“13. We, the Global Villagers” in “The Neocolonialism of the Global Village”
13. We, the Global Villagers
In its broadest sense, the “global village” designates a fairly ubiquitous condition of semiotic disempowerment in the face of mass media. Yet more specifically and owing to the unique ability of electronic mass-media to operate across distances and in the absence of systems of public education, the global village names a paradigm for instating semiotic poverty as means of facilitating the conversion of agrarian land into agrarian capital (as is now transpiring apace in Africa and Latin America). A battle against the perpetual conversion of land into capital and vice-versa (a battle often waged in the name of environmental justice or indigenous rights) must therefore be conceived also as a “battle for intelligence,” to use Stiegler’s expression.[1] Semiotic poverty[2]—whether belonging to the nonliterate or to those whose limited rhetorical training fails to guard against what Talal Assad has called “seductive speech”—such poverty is tantamount to what being “landless” has meant in other times and places: to be without means of economic and political independence.[3] Wherever terra-power and noopolitics collaborate, shuttling between agrarian society and the global market, is where the villagers of the global village can be found.

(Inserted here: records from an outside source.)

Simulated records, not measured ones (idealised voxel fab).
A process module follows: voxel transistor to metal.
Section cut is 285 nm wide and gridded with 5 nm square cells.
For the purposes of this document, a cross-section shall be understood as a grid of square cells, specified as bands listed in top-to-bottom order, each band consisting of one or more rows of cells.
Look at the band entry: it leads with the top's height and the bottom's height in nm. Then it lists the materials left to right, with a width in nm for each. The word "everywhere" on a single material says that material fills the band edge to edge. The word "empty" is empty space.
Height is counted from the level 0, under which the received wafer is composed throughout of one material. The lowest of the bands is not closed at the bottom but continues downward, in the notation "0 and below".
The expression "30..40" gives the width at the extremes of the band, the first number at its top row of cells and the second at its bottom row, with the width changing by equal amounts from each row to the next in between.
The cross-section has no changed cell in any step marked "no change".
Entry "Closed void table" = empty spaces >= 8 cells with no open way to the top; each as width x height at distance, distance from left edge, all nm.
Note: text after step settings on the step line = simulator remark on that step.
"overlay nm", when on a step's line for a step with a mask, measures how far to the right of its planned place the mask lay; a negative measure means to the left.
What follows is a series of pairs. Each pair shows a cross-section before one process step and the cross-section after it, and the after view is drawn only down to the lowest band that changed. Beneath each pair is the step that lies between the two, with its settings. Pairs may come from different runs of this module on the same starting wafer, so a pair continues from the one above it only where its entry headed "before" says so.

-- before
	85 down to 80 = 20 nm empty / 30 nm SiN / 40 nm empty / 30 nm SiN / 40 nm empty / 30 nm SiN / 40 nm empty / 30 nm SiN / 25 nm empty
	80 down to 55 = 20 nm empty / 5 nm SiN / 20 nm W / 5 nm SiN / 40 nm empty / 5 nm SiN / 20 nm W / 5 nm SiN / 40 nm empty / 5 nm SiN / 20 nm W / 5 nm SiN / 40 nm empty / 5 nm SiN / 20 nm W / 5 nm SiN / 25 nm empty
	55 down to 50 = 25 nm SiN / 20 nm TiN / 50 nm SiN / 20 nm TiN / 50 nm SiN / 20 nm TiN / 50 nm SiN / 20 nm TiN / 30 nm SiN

Such a battle for intelligence is always already being fought. Every class conflict, every anticolonial war, and every civil rights movement is to some extent a battle for intelligence, a battle for rights to education, to semiotic empowerment, to the means of rendering one’s stories public, and to the political capabilities deriving therefrom. Keeping this in mind, a battle for intelligence must not be approached as if noopolitics (or, for that matter, capital) operated homogenously across the globe. Semiotic technologies are differently leveraged and accessed in global North versus South, in differently educated classes, and in cities versus villages. We are all semiotically impoverished to varying degrees, according to accidents of birth and the educational privileges subsequently withheld or conferred. A battle for intelligence would have to acknowledge these differences (these accidents of birth and all the power differentials deriving therefrom). Colonialisms and the techno-humanitarian movements that are often heir to colonial logics have long employed techno-aesthetic magic as means of elision—as means of obfuscating the societal differences they help produce. In a direct inversion of this method, a battle for intelligence would have to constantly acknowledge those differences as the preliminary basis for overcoming them.